After some 29 hours traveling, we had safely made it to Honolulu and had just one more short hop to our destination: Lihue, Kauai. To get there, we had to take a 20-minute flight about Hawaiian Airlines, which has a codeshare agreement with Continental.
We exited our plane from Guan (pictured) above and walked downstairs where we had to claim our luggage and go through customs. As you can imagine, since Hawaii is a bunch of islands they are particularly concerned about fruits, vegetables, uncooked meat, plants, and anything else entering the state that might harm local agriculture. About forty minutes after landing we found ourselves outside in the fresh (and very pleasant) air, and made our way to the inter-island terminal.
The inter-island terminal is a ten-minute walk from the main terminal and is also connected by these buses called Wiki-wiki busses. In Hawaiian, “wiki” means quick, so “wiki wiki” implies very quick. In place since 1970, the buses really are anything but that. Ostensibly a new moving sidewalk system has been opened but I didn’t see it.
Since our bags were checked through (we placed them on a belt outside customs so they could be connected for us), the walk was leisurely and we proceeded through security. We realized, though, that we still had better than an hour before boarding time, so I walked around the inter-island terminal to get some pictures.
For the longest time, the state of Hawaii had two dominant airlines: Hawaiian and Aloha. In March 2008, Aloha went out of business, at least in part because of predatory practices by Mesa Air Group (who operate many regional affiliates for major US airlines) who decided to open their own island carrier called “go!” Hawaiian continues strong, though, and consistently ranks with the best on-time percentage and fewest mishandled bags of any US carrier. Here is their fleet of Boeing 717s (a modernized version of the 1960s era Douglas DC-9) at Honolulu.

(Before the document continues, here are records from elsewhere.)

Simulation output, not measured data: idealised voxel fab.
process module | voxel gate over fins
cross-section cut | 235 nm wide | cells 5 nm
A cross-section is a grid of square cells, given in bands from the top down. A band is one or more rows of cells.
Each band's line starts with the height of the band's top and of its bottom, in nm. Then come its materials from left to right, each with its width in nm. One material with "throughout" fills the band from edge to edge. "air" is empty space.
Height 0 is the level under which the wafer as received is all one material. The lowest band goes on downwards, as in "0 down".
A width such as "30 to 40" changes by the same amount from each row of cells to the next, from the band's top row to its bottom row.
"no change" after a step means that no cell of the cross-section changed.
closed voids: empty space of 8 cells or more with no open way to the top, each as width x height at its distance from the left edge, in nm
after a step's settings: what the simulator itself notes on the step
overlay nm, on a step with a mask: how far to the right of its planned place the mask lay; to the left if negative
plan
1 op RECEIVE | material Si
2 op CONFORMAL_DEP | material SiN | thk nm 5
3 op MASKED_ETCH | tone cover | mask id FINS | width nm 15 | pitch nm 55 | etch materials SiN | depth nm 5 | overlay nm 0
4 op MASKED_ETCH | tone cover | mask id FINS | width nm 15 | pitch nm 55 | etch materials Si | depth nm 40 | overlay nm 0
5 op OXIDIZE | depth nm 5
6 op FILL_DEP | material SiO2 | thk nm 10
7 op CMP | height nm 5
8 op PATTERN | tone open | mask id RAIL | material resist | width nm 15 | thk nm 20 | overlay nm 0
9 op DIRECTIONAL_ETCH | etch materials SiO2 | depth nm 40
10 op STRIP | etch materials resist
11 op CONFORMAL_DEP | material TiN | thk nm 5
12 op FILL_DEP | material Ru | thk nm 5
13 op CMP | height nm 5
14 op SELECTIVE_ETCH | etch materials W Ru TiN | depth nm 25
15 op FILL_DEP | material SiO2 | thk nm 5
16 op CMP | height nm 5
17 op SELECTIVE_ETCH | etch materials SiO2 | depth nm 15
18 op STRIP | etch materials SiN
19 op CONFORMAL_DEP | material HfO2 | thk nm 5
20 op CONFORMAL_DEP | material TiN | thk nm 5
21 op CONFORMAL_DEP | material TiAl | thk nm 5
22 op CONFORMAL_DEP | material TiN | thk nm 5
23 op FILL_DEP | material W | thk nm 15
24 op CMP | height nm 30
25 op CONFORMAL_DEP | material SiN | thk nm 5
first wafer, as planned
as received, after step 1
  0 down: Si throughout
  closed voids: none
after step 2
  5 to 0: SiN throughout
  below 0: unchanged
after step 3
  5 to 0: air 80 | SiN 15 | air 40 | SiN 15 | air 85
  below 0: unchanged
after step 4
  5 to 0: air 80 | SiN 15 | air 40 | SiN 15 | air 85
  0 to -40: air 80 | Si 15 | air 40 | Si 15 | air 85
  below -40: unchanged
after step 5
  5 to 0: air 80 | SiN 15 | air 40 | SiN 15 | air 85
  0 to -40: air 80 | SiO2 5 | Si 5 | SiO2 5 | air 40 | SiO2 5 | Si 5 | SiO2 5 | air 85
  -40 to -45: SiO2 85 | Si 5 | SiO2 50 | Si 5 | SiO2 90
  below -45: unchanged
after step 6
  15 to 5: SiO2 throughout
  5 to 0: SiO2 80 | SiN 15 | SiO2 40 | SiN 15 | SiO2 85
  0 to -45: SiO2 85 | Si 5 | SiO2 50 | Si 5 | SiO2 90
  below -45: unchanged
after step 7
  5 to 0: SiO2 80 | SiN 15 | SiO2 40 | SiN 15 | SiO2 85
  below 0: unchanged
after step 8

The airport has lots of open air areas, although since I was last there in 1994, they have enclosed and air conditioned the gates. The walkway in the picture above is open air. The garden below in the picture below is viewed from the left edge of this walkway.
One of several beautiful gardens in the airport which passengers can spend time in. What a peaceful place to wait for a flight!
As the sun set, I caught this nice picture with the Hawaiian Airlines maintenance hangar in the background.
Throughout the terminal are wall-sized enlarged photos taken from different eras of Hawaiian Airlines’ history. Talk about a walk through the past!
1960s – Hawaiian received their first Douglas DC-9 aircraft in 1966 and along with them, these funky flight attendant uniforms and hot boots! Go, Nancy Sinatra, go!
In the 1970s, the carrier updated their look both in terms of livery and flight attendant uniforms. I’m curious where they got the California surfer boy? Must have flown in from the OC and been accosted on the ramp by the flight attendants!
This picture, probably from the 1980s, is very pretty, showing off both the beauty of the islands as well as of the airplane.
One reminder of Aloha Airlines is this mural from a route map they had published in the early 1960s, based on the aircraft shown, a Fairchild F-27. Beautiful illustration, isn’t it?
Speaking of nice illustration, the toilet signs are appropriately decorated with aloha shirts for the men and muu-muus for the women.
As night fell and departure time neared, the gate area started to fill up. Among our fellow passengers, a group of elementary school students and their parents, flying to Kauai for a weekend outing. The flight attendants gave them a special shout-out when we landed.
Our aircraft, almost ready to board. Watching their ground crew move, you can understand why they have such a good on-time record. Despite the islands’ laid-back culture, they certainly hustle when there is work to be done.
The interiors are a bit old and dark, but for such a short flight it was fine. Service was friendly, along the lines of Southwest Airlines. For our 20-minute flight, the only “inflight service” was the handing out of containers of POG – passionfruit, orange, guava juice – and then quickly collecting them. Seriously, we took off, leveled at about 5000 feet (versus 35,000 for a normal flight), and then were descending almost as soon as we had leveled off.
Finally, about 32 hours after leaving Bangkok, we landed smoothly on Kauai, retrieved our bags in the open-air bag claim, and waited for my parents to arrive and pick us up. At last, we were there!